Implementing a social media policy can be tricky. In recent years, employers have found themselves on the wrong side of the law when trying to enforce a social media policy because it was found to be overly restrictive by federal agencies such as the National Labor Relations Board (NLRB).

Though some employer restrictions may be lifted under the new administration in Washington, D.C., employers should be aware of recent rulings by the NLRB on social media use and stay up-to-date on the laws that protect employee activities on and offline.

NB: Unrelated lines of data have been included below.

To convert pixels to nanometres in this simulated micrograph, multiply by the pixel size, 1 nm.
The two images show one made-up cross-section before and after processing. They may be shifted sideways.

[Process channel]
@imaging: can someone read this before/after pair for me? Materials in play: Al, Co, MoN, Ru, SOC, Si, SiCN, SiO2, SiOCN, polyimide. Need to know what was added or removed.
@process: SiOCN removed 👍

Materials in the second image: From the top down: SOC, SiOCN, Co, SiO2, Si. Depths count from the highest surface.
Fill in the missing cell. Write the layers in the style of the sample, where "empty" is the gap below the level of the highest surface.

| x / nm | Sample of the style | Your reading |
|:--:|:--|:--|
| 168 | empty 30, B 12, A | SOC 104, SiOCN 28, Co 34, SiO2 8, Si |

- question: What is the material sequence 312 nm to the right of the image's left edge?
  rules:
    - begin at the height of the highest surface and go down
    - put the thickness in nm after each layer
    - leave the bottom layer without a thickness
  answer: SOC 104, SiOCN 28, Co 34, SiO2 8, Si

The following are seven key guidelines to follow when crafting a social media policy:

  1. Ensure your policy maintains control over the company’s official social media accounts. Designate an employee, internal team or third-party vendor to oversee these accounts and make sure that an authorized party can access the accounts at any time. If an employee uses social media on behalf of the company, he or she should have a separate agreement that indicates that the accounts are not for personal use and that all content and contacts are the sole property of the company.
  2. Encourage employees to be respectful on social media. They should avoid threatening, discriminating or harassing statements. However, your policy should not include broadly-worded statements that prohibit or discourage any legally protected activity. The policy language should be specific and reference any appropriate company harassment and discrimination policies.
  3. Employees must not represent their opinions as those of the company. A simple employee disclaimer clause can indicate that opinions should always be attributed solely to the employee.
  4. Your policy should prohibit employees from disclosing confidential, proprietary or financial information regarding your company, such as trade secrets, client lists, business strategy, as well as sales and marketing plans.
  5. Make sure your social media policy does not prohibit employees from discussing their wages or working conditions.
  6. Your social media policy also should not prohibit the use of the company’s logo. Instead, companies should restrict the use of the logo in specific terms to prevent improper use.
  7. Overall, it’s very important that your social media policy is as specific as possible when stating what an employee cannot do and provide examples when possible. A general boilerplate disclaimer stating that the policy is not intended to interfere with the employees’ rights under the National Labor Relations Act is not good enough if the policy language is otherwise too broad and vague.

Ideally, your employees will be encouraged and inspired to be brand ambassadors and positively promote your business on social media sites. Unfortunately, it’s impossible to police the internet, and in most cases, against the law to control the online conduct of an employee.

You can, however, establish clear and consistent standards and practices and educate employees on what to do before they share, post or tweet. Remember to exercise caution when drafting and enforcing social media policies, and when in doubt, consult with an employment law expert.